Zoning Board Rules Against "Tourist Homes"

By Mallory Lane

Published 07/22 2014 05:47PM

Updated 07/22 2014 06:19PM

STATE COLLEGE, CENTRE COUNTY - A decision has been made on a controversial zoning issue in a Centre County borough.

The State College Zoning Hearing Board decided the way two borough homes were being used were in fact for "tourist home" purposes and say it won't be permitted.

The two homes at question are zoned as R-2 residential properties, meaning they are specifically designed to be a single-family home in a residential zoned neighborhood, but these two properties are being used for what the borough and neighbors are calling "tourist homes."

"It takes away from the neighborliness of the neighborhood," Janet Engeman said.

Engeman is pleased with the Zoning Hearing Board's decision Tuesday.

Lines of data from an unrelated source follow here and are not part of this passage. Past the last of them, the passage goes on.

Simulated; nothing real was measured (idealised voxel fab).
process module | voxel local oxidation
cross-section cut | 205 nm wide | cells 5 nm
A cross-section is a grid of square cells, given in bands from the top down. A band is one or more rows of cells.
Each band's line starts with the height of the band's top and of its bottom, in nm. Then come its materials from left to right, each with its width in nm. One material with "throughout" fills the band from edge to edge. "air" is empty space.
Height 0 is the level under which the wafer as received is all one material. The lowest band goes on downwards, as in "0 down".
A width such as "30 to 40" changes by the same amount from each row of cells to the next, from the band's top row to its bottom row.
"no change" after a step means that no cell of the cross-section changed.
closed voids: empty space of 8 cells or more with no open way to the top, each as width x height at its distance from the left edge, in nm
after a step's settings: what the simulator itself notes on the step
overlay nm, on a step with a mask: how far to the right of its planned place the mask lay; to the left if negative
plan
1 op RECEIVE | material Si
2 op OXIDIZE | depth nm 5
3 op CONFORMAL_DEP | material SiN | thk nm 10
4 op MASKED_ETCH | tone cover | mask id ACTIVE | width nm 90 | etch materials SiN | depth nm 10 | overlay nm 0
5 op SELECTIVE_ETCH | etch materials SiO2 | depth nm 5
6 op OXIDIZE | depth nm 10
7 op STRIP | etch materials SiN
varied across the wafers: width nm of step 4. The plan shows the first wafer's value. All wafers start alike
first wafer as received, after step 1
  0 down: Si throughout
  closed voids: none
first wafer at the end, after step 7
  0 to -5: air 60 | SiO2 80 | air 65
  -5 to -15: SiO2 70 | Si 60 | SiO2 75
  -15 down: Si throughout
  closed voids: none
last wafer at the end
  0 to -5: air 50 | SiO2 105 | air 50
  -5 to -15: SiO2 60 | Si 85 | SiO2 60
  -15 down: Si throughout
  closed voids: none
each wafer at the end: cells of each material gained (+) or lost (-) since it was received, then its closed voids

"This is what I was hoping would take place," she said. "I live just a couple doors away from those properties and we've been aware of the problem for quite some time."

She, other neighbors and the zoning board said 612 Walnut Street and 138 West Prospect Avenue are being advertised as vacation homes. They're often rented out on a short-term basis for special event weekends, especially during Penn State's football season.

Neighbors said not having consistent residents in the homes goes against code and is making their neighborhood less neighbor-friendly.

Now, the borough said this type of transient housing isn't allowed.

"The critical matter here was that the two owners were not occupying those two homes," Stanford Lembeck, Chairman of the Zoning Hearing Board, said. "They live some place else."

Craig and Susan Stout own the two homes in question and said while the board didn't rule in their favor, some other big questions were answered.

"It's not the decision that we wanted, but I think we came a long way in defining what it is we are permitted to do with these homes in the R-2 zoning district," Stout said. "They did clearly define that seven nights or more is permitted."

The Stout's have three options now. They can file an appeal with the county, they can begin advertising and renting the homes for seven nights or more, or they can go to a nine to 12 month lease.

The owners said they'll discuss their options with their attorney and make a decision at a later date.